The role of the state in the banking system became stronger particularly after the world economic crisis of 1929–1933. The bourgeois states have used banks and credit in their attempts to regulate and stimulate the economy. Extensive development of state ownership in the banking sphere has occurred, including the nationalization of the central issue and major commercial banks, the creation of new special state banks, particularly for financing certain sectors of the economy, and so forth. Both the state and the private banks are important sources for financing the governments, and particularly their military outlays. In all the capitalist nations, there are involved systems for regulating the banks and supervising them on behalf of the state. All these processes reflect the exacerbation of capitalism’s contradictions and the search by the ruling classes for a way out of the system’s growing difficulties.

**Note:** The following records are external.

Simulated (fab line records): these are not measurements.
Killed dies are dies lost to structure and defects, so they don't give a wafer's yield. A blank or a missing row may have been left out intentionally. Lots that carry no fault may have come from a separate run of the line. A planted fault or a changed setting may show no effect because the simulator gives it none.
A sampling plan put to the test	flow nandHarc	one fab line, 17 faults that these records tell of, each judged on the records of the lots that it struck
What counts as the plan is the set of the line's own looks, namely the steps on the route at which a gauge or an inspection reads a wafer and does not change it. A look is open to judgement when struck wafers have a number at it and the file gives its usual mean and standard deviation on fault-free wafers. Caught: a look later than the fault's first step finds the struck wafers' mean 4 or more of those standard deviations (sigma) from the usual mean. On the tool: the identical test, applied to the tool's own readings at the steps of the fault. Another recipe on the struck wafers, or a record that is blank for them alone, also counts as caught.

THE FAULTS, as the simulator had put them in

In the developing nations, banks have many special features; in the nations that are characterized by an anti-capitalist orientation in their development, the banks have assumed fundamentally new features. Previously the banking monopolies of the imperialist states held sway in these countries. Now, in a number of states, private national banking capital has developed. However, the most important process is the concentration of the banks in the hands of the state. Under certain conditions this concentration makes it possible to use them in developing the national economy. The most radical changes occurred in the 1960’s in the banking systems of Burma, the UAR, Syria, and certain other countries, where a democratic nationalization of the foreign and private banks was carried out and where their activities were focused on financing the key sectors of the national economy and particularly the state sector. In the young independent states, the role of banks depends greatly upon the nature of the state system.

Basic types of banks and their operations. In a capitalist economy, there is a complex banking system at work, as well as related types of financial credit institutions such as insurance, investment and financial companies, savings and construction funds, and pension funds. In their aggregate they form the credit system. In terms of their functions and character, the banks themselves can be divided into the following types: central issue banks, commercial (deposit) banks, investment banks, savings banks, and special-purpose banks (mortgage, agricultural, foreign trade, and so forth). In terms of the form of ownership, banks can be divided into joint-stock banks, banking houses (non-joint-stock), cooperative banks (in the United States, mutual banks), municipal and communal banks, state banks, mixed banks with state participation, and intergovernmental banks.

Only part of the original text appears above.